I am reading for the second time, The Hidden Life of Trees, by Peter Wohlleben. This has spurred memories of events in my life and caused me to think of them in a completely different context. I lived with my grandmother and my step grandfather when I was just a toddler. He was a lumberjack and ran a sawmill high in the Rocky Mountains of Colorado. I would play in the hills of sawdust made by the operation. Giant trucks loaded with logs and secured with giant chains, from trees that had been felled, was a common sight chugging down the mountain side. I remember walking with my grandmother through the forest, a safe distance from where they were cutting down the trees. She pointed out the wild columbine, and other wildflowers to me, as we meandered through the pine scented trees.
Many years later, I lived for a few years on a mountaintop in Tennessee. I remember being sickened by the clearcutting of adjacent mountains, left barren and lifeless, as though they had been raped. I recall walking through these areas along rutted dirt roads where smaller trees had been left strewn about as unwanted debris. I was told that this was okay because trees were being replanted to replace the ones that had been cut.
The problem is that the “replacement” is a monoculture of white pine, which succumbs to the white pine weevil. The weevil spreads its destruction to native trees such as Colorado Blue Spruce, as well as other pines and spruces. I began to hear that the price of wood had risen considerably over the years and much of today’s furniture is made with particle board, or basically sawdust pressed into boards to look like wood. With the loss of our mighty oak and maple forests, most of the wood sold these days is the softer pine wood.
When my step-grandfather was cutting trees back in the 1950’s he probably never thought that we would one day be running out of trees. I doubt he was the least bit concerned about the habitat that was being destroyed, or the loss of species. I know that his methods were not as destructive as those used today. He used horses to help haul the trees out. I remember one horse that had a patch over his eye because a tree branch had punctured it. Prior to chain saws and bulldozers, trees were cut with axes and handsaws, which limited what could be taken from a forest.
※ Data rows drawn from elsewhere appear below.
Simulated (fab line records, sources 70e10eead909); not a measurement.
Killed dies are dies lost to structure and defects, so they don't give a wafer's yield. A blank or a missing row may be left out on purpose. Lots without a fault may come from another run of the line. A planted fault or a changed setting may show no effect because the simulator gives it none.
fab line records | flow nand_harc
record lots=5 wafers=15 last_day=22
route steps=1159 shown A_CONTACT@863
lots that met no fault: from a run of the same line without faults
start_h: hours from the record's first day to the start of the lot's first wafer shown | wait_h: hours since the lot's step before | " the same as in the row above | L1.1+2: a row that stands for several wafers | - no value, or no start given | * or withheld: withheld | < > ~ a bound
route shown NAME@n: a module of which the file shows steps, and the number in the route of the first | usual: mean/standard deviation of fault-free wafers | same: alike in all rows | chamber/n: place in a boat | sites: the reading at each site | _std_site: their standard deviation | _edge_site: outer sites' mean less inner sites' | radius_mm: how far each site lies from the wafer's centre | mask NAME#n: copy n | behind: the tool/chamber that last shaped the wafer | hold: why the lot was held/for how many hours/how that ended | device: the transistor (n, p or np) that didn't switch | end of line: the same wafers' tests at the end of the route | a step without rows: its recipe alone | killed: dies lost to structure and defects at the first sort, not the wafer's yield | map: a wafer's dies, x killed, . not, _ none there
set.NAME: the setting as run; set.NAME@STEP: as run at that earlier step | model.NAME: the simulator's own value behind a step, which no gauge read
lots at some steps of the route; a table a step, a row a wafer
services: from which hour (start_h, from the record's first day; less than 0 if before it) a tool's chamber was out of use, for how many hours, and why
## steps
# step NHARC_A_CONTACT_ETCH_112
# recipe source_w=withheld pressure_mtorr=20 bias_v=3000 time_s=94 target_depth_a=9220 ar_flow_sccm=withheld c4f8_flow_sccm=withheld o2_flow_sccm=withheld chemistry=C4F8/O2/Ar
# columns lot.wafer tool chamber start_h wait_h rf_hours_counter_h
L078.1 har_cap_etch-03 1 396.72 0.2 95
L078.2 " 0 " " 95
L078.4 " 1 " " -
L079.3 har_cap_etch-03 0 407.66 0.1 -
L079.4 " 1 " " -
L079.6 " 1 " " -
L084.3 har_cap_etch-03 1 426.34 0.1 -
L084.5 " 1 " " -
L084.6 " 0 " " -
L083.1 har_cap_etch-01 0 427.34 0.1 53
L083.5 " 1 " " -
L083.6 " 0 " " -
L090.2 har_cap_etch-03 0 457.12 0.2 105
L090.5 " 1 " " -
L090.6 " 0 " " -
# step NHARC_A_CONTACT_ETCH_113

We cannot hear the cries of the trees as they are murdered one by one. They do not cry tears, but weep sap. Do they feel the same terror that we feel, when our children and our own lives are threatened? Clearly there are not enough trees in the world to sustainably support a human population of 8 billion and we must seek out alternatives. Now; however, as I lay sleeping on my oak bed and look around at my few pieces of wood furniture, my love for them is deepened. The wood that has been beautifully carved into a lovely and functional piece of art, was once a living, breathing tree. Axe murders have given way to mass destruction of forests, just as bombs have replaced face to face combat among soldiers.